1. ## Question about convex set

So i know the definition of a convex set:
Set S is convex then tx+(1-t)y belongs to S for all 0<t<1

I have to decide whether the following set is convex:
{(x,y); x-y<=1}

I started with tx+(1-t)y = t(x-y)+y <= t+y

then I am stuck.

edit: hm I think I might have been mixing up the the points that I choose (x,y) with the variabels in x-y<=1...

I redid it with matrices and this is what i came up with:

(1 -1)(x1,x2) <= 1 , c = (1 -1)
cx <= 1
cy <= 1

=> c(tx + (1-t)y) = tcx+(1-t)cy <= t + 1 -t = 1

Is this the correct way to solve the problem?

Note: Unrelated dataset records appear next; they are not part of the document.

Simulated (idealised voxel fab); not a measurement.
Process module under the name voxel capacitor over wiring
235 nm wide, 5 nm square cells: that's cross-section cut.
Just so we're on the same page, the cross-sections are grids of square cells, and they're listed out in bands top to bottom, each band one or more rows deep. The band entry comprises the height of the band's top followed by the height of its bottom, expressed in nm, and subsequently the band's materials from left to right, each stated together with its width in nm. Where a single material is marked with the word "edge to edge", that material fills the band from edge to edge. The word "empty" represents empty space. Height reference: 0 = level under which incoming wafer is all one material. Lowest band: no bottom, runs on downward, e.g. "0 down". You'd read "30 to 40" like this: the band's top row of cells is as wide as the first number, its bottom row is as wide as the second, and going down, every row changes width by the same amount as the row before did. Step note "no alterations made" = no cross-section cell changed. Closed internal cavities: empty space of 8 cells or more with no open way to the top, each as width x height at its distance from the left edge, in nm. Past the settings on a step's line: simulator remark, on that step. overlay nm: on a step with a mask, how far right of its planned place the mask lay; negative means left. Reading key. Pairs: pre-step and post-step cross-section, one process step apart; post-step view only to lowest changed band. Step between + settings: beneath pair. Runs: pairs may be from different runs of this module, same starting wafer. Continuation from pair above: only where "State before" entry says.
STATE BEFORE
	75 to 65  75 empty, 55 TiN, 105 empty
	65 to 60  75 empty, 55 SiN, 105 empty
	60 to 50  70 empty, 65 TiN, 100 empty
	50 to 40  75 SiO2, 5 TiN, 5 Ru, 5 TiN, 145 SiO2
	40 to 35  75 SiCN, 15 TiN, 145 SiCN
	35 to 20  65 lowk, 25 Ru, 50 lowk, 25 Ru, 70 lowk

2. ## Re: Question about convex set

Originally Posted by MagisterMan
So i know the definition of a convex set:
Set S is convex then tx+(1-t)y belongs to S for all 0<t<1

I have to decide whether the following set is convex:
{(x,y); x-y<=1}

I started with tx+(1-t)y = t(x-y)+y <= t+y

then I am stuck.

edit: hm I think I might have been mixing up the the points that I choose (x,y) with the variables in x-y<=1... Yes, that is exactly what you were doing!
In this problem, the set $\displaystyle S = \{(x,y): x-y\leqslant1\}$ is a set of points in two-dimensional space. The definition of convexity says that you have to take two points in S. Call them $\displaystyle (x_1,y_1)$ and $\displaystyle (x_2,y_2)$. The fact that these points are in S tells you that $\displaystyle x_1-y_1\leqslant1$ and $\displaystyle x_2-y_2\leqslant1.$

To see whether S is convex, you have to check whether the point

$\displaystyle t(x_1,y_1) + (1-t)(x_2,y_2) = \bigl(tx_1+(1-t)x_2,ty_1+(1-t)y_2\bigr)$

is in S. The condition for that is $\displaystyle \bigl(tx_1+(1-t)x_2\bigr) - \bigl(ty_1+(1-t)y_2\bigr) \leqslant1.$ So you need to check whether that condition follows from what you are given.